RESEARCH
What are data centers and how do they function today?
INTRODUCTION
Data Centers at a glance
Meta operates large, state-of-the-art data centers designed to store and process vast amounts of digital information. These data centers are built to scale and can handle the computational demands of millions of users, processing and storing data from social media, cloud storage, and websites. A Meta data center consists of employees directly hired by Meta as well as contractors who together form the different teams. Each team is divided based on responsibilities and their tasks are handed to them on their independent ticketing system.
Apart from the ticketing system, while teams do have other common documentation channels such as Q and A forums or training modules, the outdated knowledge and incomplete documentation makes them unreliable. Teams instead rely on direct and instant methods of communication such as messaging to make the process faster and frictionless. But, this divided system of documentation leads to inconsistencies in knowledge shared between individuals, teams and data centers.​
SENSE MAKING
So much to ask, in so little time
Through mixed method research, we unpacked the different parts of the data centers and identified the design principles important to Meta. With privacy and efficiency being at the core of a data center, we narrowed down the important challenges to scalability they face today.
​
Some of the research methods we used
SYNTHESIS
Connecting the dots
​With multiple data center visits under our belt, extensive background research, and discussions with a variety of robotics experts we needed to begin bringing these isolated learnings together and think deeply about how they connect with one another. This was a challenging process for us because we did not know if the insights we were generating would be relevant because of the sheer difference in scale of the data centers that we were able to experience in person verses Meta's hyper-scale data centers. Up until this point, we had focused very heavily on robotics and human-robot interaction (HRI). It was something that caught our interest very early on but going through this process of untangling the mass of information we had accumulated helped us broaden our view of what we could try to do within the space of data centers.
​
Up until this point, we had focused very heavily on robotics and human-robot interaction (HRI). It was something that caught our interest very early on but going through this process of untangling the mass of information we had accumulated helped us broaden our view of what we could try to do within the space of data centers.
What we learned
INSIGHT 1
Most of the knowledge in data centers today is not in formal systems, but in people’s heads.
Meta has multiple documentation channels they use in tandem to keep track of issues raised, issues resolved and guides to resolve them. Documentations act as guides when engineers are new to the task or unable to identify the solution.​
​
However, many times these documents are incomplete, outdated or very difficult to use due to which engineers rely on informal channels such as internal messaging platforms and notes for assistance.
The knowledge cycle
Knowledge sharing within a data center can be broken down into three parts - capture, retrieve and use. First, all the available knowledge needs to be captured effectively. Second, the robust knowledge captured needs to be retrieved so that engineers can immediately use it when required. And third, the retrieved knowledge needs to be made easy to digest to assist utilization.
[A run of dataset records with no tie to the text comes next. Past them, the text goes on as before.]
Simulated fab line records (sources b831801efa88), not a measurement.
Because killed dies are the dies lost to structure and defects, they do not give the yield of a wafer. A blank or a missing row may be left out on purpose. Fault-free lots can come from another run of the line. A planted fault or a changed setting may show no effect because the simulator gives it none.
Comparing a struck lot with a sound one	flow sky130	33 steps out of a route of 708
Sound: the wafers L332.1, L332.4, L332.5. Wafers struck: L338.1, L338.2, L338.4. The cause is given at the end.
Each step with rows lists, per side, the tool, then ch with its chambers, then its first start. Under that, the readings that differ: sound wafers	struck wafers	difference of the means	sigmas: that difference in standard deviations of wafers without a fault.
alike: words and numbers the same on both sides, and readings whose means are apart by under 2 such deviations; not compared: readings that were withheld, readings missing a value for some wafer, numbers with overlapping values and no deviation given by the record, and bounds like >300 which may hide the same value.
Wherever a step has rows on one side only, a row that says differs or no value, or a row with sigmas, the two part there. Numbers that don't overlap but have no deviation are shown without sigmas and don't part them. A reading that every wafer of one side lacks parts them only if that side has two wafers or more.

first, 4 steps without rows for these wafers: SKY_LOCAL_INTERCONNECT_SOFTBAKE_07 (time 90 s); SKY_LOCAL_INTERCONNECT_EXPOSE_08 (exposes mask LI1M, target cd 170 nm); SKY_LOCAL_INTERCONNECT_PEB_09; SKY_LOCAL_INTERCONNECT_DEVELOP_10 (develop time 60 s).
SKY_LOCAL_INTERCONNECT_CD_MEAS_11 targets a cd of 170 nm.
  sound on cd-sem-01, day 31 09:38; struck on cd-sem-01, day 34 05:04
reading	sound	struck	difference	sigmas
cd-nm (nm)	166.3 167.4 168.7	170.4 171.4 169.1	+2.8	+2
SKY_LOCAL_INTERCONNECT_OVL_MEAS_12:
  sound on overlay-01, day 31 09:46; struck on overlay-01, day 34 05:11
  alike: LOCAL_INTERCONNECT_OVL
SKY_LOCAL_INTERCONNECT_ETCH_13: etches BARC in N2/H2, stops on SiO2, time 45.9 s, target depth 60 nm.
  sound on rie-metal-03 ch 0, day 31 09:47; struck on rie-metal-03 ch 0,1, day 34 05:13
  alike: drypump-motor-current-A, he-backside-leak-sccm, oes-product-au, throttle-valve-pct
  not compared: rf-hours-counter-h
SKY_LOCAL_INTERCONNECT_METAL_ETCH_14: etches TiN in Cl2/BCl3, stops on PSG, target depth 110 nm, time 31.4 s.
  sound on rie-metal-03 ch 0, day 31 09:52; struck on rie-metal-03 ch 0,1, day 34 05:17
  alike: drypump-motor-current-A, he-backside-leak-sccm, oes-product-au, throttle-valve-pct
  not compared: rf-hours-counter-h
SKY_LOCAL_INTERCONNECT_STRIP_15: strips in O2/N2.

The system today cannot support the flow of knowledge through the three phases. Upon reflection, it becomes evident that it is not the systems that are running these data centers, but rather the humans that are bridging the knowledge gaps and compensating for technology. People are the key to the functioning of data centers today.
INSIGHT 2
The current knowledge-sharing system actually incentivizes engineers to skip documentation.
Engineers’ time is very valuable, and they do not always have the bandwidth or motive to efficiently and accurately document. This creates a system in which the process to capture knowledge is full of friction.
Engineers in data centers are under constant time pressure. Each engineer has multiple tickets they must resolve during their shift. These tickets all have Service Level Agreements, or SLAs, which are set amounts of time in which the task must be completed. Because engineers must navigate these competing SLAs, taking out time to formally document their work may interfere with their ability to resolve another task. Completing tasks will always take priority over documenting them.
Although many formal channels for documentation exist, it is much faster to share information through an informal channel. Engineers we spoke to said the primary motivation to document was so they could use it as a reference point later on. However, they also knew most people consult informal channels first before turning to formal channels. Knowing their documentation may never be used decreases the motivation to capture than knowledge.There is also no external motivation, such as a financial incentive, to document.
INSIGHT 3
Engineers also struggle with information retrieval
Retrieval is divided across many platforms and searching for the one right piece of information is time consuming. Engineers are under time pressure to complete tasks, and constantly changing documentation spread out across systems means it is easier to go through human-to-human channels.
The path to parse through different platforms is not linear and a lot of time might be spent searching through various documentation channels before an engineer can find the solution to their problem. This results in an information retrieval process that is time consuming. This time pressure results in engineers choosing to use their own human-based systems to share knowledge instead of taking the effort to parse through these formal knowledge sharing channels.
Human-human knowledge transfer costs Meta hundreds of millions of dollars. From a labor perspective, every employee to manager conversation has a dollar cost associated with it. Reducing knowledge transfer time would also result in improved server uptime. Speaking to the Meta team, we learned that one hour of downtime can contribute up to 500 thousand dollars in lost revenue. This problem is costing Meta hundreds of millions of dollars annually because every extra minute spent on knowledge transfer is an extra minute that could have been spent getting a server online faster.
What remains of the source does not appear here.